After Hurricane Irma destroyed 90% of homes on the Caribbean island of Barbuda in 2017, the government — faced with a second storm bearing down — evacuated all 1,600 residents to the nation’s larger island, Antigua.
“What if Hurricane Irma had shifted some miles south and hit both islands?” pondered Prime Minister Gaston Browne in a speech to the U.N. Security Council on Tuesday, during a discussion on rising security risks linked to climate change.
As a warming world brings growing threats to lives and stability in vulnerable island states, “what international plan and system would my country have recourse to, in the aftermath of such an attack to our peace and security?” he asked.
Major shifts — from new tools to predict and prepare for climate-linked security threats to changes in international law to accommodate “climate refugees” — are now urgently needed to protect people, Browne told other world leaders.
“Make no mistake, climate change’s existential threat to our own survival is not a future consideration, but a current reality,” he said during the virtual event.
British Prime Minister Boris Johnson, who hosted the session ahead of the COP26 U.N. climate negotiations planned for November in Glasgow, Scotland, said climate change had become “a geopolitical issue every bit as much as an environmental one”.
Around the world, weather-related disasters are now displacing 16 million people a year and fueling migration, with water shortages and crop failures also making vulnerable people prey to violent extremists and human traffickers, he said.
Climate change impacts — from sea level rise to worsening wildfires, droughts, floods and storms — are undermining development in poor countries and will worsen without swift action to slash planet-heating emissions, he and others said.
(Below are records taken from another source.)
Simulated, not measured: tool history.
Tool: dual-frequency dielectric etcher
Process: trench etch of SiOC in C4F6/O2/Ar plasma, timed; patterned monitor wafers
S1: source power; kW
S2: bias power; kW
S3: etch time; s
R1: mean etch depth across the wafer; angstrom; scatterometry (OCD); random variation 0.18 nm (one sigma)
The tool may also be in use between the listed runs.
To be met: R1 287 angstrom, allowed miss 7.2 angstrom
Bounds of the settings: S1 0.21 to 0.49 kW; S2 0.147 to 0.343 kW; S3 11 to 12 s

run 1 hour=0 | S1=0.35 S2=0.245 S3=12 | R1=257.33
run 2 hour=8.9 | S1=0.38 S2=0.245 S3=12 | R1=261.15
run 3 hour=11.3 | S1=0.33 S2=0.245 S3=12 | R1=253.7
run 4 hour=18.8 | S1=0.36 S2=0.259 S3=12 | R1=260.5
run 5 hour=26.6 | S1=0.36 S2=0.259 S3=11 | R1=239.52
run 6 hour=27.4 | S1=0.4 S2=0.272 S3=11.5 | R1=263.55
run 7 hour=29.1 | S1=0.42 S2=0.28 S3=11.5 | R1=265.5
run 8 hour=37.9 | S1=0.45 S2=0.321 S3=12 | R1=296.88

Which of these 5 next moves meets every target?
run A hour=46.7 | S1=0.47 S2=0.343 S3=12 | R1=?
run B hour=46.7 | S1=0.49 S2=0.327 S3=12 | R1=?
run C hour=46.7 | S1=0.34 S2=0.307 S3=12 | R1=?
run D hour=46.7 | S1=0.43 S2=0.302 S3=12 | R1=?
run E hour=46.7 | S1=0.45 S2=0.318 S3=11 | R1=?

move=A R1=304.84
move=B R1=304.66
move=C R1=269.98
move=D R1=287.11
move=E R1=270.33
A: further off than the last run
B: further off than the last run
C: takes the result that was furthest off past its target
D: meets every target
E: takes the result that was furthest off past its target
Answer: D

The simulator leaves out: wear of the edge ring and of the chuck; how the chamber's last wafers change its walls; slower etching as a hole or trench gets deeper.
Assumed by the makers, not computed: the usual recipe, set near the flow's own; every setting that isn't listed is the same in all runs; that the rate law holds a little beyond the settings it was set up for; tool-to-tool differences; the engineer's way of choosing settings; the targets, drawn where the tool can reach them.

The dangers are increasingly obvious for rich nations as well as poor, they added, whether in the form of wilder weather, soaring insurance costs or more migrants crossing borders.
“It is absolutely clear that climate change is a threat to our collective security and the security of our nations,” Johnson said. “Whether you like it or not, it is a matter of when, not if, your country and your people will have to deal with the security impacts of climate change.”
Through the U.N. climate negotiations and other groupings, countries have taken some steps to address the growing risks, including creating new insurance pools for poor countries threatened by extreme weather.
Under the Paris Agreement on climate change, wealthier countries also committed to raise $100 billion a year starting in 2020 to help poorer countries grow cleanly and adapt to more extreme weather and rising seas — a goal yet to be met.
The Alliance of Small Island States (AOSIS) has pushed hard for three decades for a formal means to address unavoidable “loss and damage” from climate change, including the potential loss of entire islands to higher seas.
A “Warsaw Mechanism” to deal with climate loss and damage was created under U.N. talks — but little help is on offer besides support for insurance policies.
So far, representatives of small island states said, international action was lagging, with Browne calling efforts “fragmented and quite frankly inadequate.”
Aubrey Webson, AOSIS chairman and Antigua and Barbuda’s ambassador to the United Nations, said getting the U.N. Security Council to back swifter action on climate risks could pave the way for breakthroughs at COP26.
“What we might need to see is the Security Council using its muscle to push the COP forward,” he told the Thomson Reuters Foundation in a telephone interview.